What is the County of San Diego role in redistricting?
What difference does County redistricting make to residents of the region?
How has the County prepared for redistricting?
What is the Redistricting Advisory Committee (RAC)?
Is the County Redistricting Advisory Committee (RAC) an independent body that will make redistricting decisions?
Do County residents have a voice in redistricting?
Who are the Redistricting Advisory Committee (RAC) members?
What are the duties of the Redistricting Advisory Committee (RAC)?
When and where are the RAC meetings?
Can members of the public attend the Redistricting Advisory Committee meetings?
Can members of the public submit suggestions or plans for consideration?
When will census figures be released?
Which Supervisorial districts will be most affected?
What criteria and guidelines has the County established for redistricting?
When will the Board of Supervisors consider the Redistricting Advisory Committee (RAC) proposed plans?
When does the Board of Supervisors intend to adopt a final redistricting plan?
Will the Redistricting Advisory Committee (RAC) consider whether to change the number of supervisorial districts?
I have a question that is not answered here. Where can I get more information?

What is Redistricting?

Redistricting is the redrawing or adjusting of electoral district boundaries following the federal Census to account for population shifts and growth during the previous decade. The redistricting process is governed by the U.S. Constitution, State and federal law, and the San Diego County Charter.

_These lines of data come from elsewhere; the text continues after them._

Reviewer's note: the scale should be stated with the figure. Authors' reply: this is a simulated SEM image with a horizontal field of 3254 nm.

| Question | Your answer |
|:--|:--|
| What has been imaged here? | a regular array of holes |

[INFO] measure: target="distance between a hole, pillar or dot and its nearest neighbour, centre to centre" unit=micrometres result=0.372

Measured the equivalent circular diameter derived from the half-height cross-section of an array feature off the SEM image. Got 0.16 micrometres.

What is the County of San Diego role in redistricting?

California Elections Code § 21500 requires the County Board of Supervisors to adjust the Supervisorial district boundaries every ten years following the federal Census so that the districts are as "nearly equal in population as may be" and comply with the Voting Rights Act. This year, the Board of Supervisors is required to redistrict the five Supervisorial districts using 2010 Census data. The County’s redistricting process will include broad opportunity for public review and input. 

What difference does County redistricting make to residents of the region?

Redistricting will determine the boundaries of San Diego County’s five Supervisor-represented districts, so everyone living in the County has a stake.  Any adjustments will determine the supervisorial district within which a citizen votes, beginning with the 2012 elections.  At the County, the redistricting task relates only to creating districts where residents will vote for individuals to represent them on the San Diego County Board of Supervisors. The County does not reapportion congressional seats, adjust other electoral district boundaries or allocate federal funding for local programs.

How has the County prepared for redistricting?

The Board of Supervisors appointed a Redistricting Advisory Committee (RAC) to study the changing of Supervisorial district boundaries and submit no more than three proposed redistricting plans for the Board’s consideration by June 28, 2011.  Regular public meetings are scheduled to receive input from residents of the region.  One meeting will be held in each of the five Supervisorial districts.

The County's website will offer residents a convenient way to review all aspects of the redistricting effort. The website will post the Redistricting Advisory Committee’s agendas and minutes, the County’s Criteria and Guidelines governing the redistricting process, maps, census data and other information for the public's use.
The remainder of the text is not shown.